Late payment legislation has failed to deliver for small business

ISME, the Independent Business Organisation, has expressed concern at the increase in late payments, which is 'crucifying' many small firms, denying them the cash flow required to properly manage and run their businesses. This situation has occurred despite legislation being in place for five years, supposedly to alleviate the situation.


Research conducted by the Association confirms:
·    32% of small companies are waiting longer for payment than the corresponding period last year.
·    Only one in five (22%) companies is being paid within 30 days.
·    23% experiencing delays of 90 days, with 2% waiting over 120 days.
·    Actual average payment period in Ireland for SMEs is 61 days.
·    Connaught companies are collecting faster than the rest of the country at 54 days.
·    Ulster's three counties are the slowest at 69 days.
·    Businesses in Ulster and Leinster are finding it more difficult to collect money than last year.
·    Unsurprisingly the Connaught debtors have shown the greatest improvement.

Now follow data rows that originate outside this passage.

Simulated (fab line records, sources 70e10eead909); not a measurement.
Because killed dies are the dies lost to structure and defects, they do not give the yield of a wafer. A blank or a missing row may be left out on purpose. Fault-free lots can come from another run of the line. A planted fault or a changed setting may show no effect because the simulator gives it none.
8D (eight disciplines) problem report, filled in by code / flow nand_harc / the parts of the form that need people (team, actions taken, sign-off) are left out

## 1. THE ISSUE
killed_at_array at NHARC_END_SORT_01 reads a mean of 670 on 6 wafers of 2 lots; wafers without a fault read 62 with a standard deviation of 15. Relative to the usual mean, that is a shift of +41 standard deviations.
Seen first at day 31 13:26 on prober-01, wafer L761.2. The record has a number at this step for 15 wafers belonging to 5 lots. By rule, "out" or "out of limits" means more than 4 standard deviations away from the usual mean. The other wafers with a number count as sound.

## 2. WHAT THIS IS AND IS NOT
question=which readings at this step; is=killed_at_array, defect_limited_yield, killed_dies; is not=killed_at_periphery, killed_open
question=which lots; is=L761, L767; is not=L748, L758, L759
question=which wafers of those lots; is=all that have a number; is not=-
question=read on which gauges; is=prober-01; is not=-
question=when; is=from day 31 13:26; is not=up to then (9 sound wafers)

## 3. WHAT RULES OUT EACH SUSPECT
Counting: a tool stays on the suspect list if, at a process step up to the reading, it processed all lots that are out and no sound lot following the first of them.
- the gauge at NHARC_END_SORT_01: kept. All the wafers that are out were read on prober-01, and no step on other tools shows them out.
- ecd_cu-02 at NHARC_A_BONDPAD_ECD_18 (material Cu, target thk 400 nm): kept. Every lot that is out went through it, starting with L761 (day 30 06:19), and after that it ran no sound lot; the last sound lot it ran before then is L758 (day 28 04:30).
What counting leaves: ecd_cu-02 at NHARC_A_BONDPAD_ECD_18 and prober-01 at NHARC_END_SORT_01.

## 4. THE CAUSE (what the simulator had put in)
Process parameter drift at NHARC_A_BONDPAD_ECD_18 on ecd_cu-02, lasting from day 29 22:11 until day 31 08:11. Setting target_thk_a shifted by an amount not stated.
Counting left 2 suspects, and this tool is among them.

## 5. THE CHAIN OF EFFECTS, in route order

·    SMEs are on average owed twice as much trade credit as they themselves owe to larger businesses.
 Commenting on the survey results ISME, Chief Executive Mark Fielding stated, “The results confirm that legislation introduced to address the issue has patently failed to deliver for small business. This legislation, which applies to all commercial transactions, requires companies to pay their suppliers within 30 days, in the absence of a contract outlining otherwise. “
Failure to pay within the 30 day designated period should attract an interest rate penalty, currently at 10.5% per annum. However almost all small businesses avoid this route for fear that it will jeopardise long standing business relationships.
The evidence also suggests that small companies are still being forced by accountancy led big businesses to accept credit terms longer than those outlined in the legislation for purchases from SMEs. State bodies are also abusing their position in demanding the reissuing of invoices, months late, to cover their failure to pay on time and avoid reporting requirements on late payment.
These same large companies and state organisations insist on adhering to the 30 day rule for their own sales and services, which creates a double bind for small companies who are only in a position to make payment once they themselves have been paid. SMEs are on average owed twice as much as they themselves owe to larger businesses – this amounts to an ‘interest free loan' which SMEs grant or are forced to grant to larger businesses.
84% of member companies surveyed outlined that they would be in favour of the introduction of a universal mandatory 30 day payment terms as the only solution capable of addressing this significant threat to small businesses.
Cash flow is the lifeblood of any small business and it is imperative to have a realistic and adequate cash flow for the day-to-day running of the firm. If small business has to pay within 30 days but is forced to give 60 and in some cases 90 days credit to the financially more powerful big business and state organisations, then this acts not just as a constraint on growth but as a threat to the very existence of many small businesses and is the ‘Achilles heel' of the SME sector.
“The fact that so many companies are being forced to wait longer for payment shows that the five year old legislation is a sham. It has not been adequately policed as small businesses continue to be squeezed by their larger counterparts and consequently should be amended,” continued Fielding.
Fielding called on the Government to introduce:
·    A mandatory payment period, whereby all companies, regardless of size, would be guaranteed payment within 30 days from the end of month of invoice or delivery, as was initially intended by the legislation, with no exceptions.
·    A mechanism along the lines of the existing small claims court structure to settle disputes as they arise and to prevent further abuse of the small business sector.
This would stop the abuse of dominance by large business, allow all businesses to predict their cash flow and introduce a level playing field for all credit transactions.